3. The principal question which arises for consideration in this application would be as to whether in the facts and circumstances of the present
case the Arbitration and Conciliation Act, 1996 (for short the ""1996 Act"") will have any application. The factual events as narrated hereinbefore
clearly demonstrate that all the causes of action arose prior to the coming into force of the 1996 Act. But would that take out from its purview the
applicability of the 1996 Act ? Section 85(2)(a) of the 1996 Act reads thus :
Notwithstanding such repeal,--
(a) the provisions of the said enactments shall apply in relation to arbitral proceedings which commenced before this Act came into force unless
otherwise agreed by the parties but this Act shall apply in relation to arbitral proceedings which commenced on or after this Act comes into force.
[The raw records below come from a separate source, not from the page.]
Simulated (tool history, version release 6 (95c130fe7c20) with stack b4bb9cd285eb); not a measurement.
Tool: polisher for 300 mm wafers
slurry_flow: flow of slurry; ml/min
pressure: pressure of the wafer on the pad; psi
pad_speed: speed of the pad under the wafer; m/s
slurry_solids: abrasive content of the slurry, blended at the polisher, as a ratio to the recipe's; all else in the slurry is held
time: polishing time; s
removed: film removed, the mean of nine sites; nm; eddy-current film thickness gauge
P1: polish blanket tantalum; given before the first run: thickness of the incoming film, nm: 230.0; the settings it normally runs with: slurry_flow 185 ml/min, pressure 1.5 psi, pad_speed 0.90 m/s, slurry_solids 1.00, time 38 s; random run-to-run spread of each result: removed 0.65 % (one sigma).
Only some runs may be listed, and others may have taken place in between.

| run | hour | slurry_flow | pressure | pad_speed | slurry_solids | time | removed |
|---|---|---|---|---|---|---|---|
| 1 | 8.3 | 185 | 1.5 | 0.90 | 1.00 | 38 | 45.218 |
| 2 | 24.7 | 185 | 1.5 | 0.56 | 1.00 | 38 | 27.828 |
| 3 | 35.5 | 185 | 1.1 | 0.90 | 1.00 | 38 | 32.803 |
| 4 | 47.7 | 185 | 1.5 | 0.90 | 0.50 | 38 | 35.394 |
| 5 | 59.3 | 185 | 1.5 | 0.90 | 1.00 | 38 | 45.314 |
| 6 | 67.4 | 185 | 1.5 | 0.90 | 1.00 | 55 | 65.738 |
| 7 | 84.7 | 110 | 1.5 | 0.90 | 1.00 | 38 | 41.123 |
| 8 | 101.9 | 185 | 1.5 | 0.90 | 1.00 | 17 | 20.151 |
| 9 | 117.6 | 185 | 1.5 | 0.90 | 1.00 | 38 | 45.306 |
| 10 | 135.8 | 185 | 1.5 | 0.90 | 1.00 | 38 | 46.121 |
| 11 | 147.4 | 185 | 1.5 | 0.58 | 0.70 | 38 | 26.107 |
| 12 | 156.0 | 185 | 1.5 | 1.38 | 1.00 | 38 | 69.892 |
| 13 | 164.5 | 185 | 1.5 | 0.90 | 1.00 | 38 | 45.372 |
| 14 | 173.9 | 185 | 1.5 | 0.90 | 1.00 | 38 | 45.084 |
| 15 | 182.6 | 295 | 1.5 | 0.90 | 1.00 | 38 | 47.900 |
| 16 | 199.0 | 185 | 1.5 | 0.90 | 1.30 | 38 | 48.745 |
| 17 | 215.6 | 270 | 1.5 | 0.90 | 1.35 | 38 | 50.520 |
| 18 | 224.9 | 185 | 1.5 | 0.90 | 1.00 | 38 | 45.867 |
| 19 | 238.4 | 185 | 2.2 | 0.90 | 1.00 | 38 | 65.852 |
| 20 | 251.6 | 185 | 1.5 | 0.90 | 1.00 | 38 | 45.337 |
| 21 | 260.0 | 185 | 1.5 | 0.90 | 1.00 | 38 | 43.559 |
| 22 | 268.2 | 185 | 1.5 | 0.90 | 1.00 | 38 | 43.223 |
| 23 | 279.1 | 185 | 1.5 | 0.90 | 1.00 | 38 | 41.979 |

4. Section 85(2)(a) of the 1996 Act saves the right accrued in favour of a party but clearly the applicability of 1996 Act would be barred only
when a proceeding has already been initiated under the Arbitration Act, 1940 (for short the ""1940 Act""). In Thyssen Stahlunion Gmbh Vs. Steel
Authority of India Ltd., , it has clearly been held that Section 85(2)(a) calls for a strict construction. In the facts of the case it was held that when
the proceeding was initiated under the 1940 Act, they could be enforced only in terms thereof. In Shetty''s Constructions Co. Pvt. Ltd. Vs.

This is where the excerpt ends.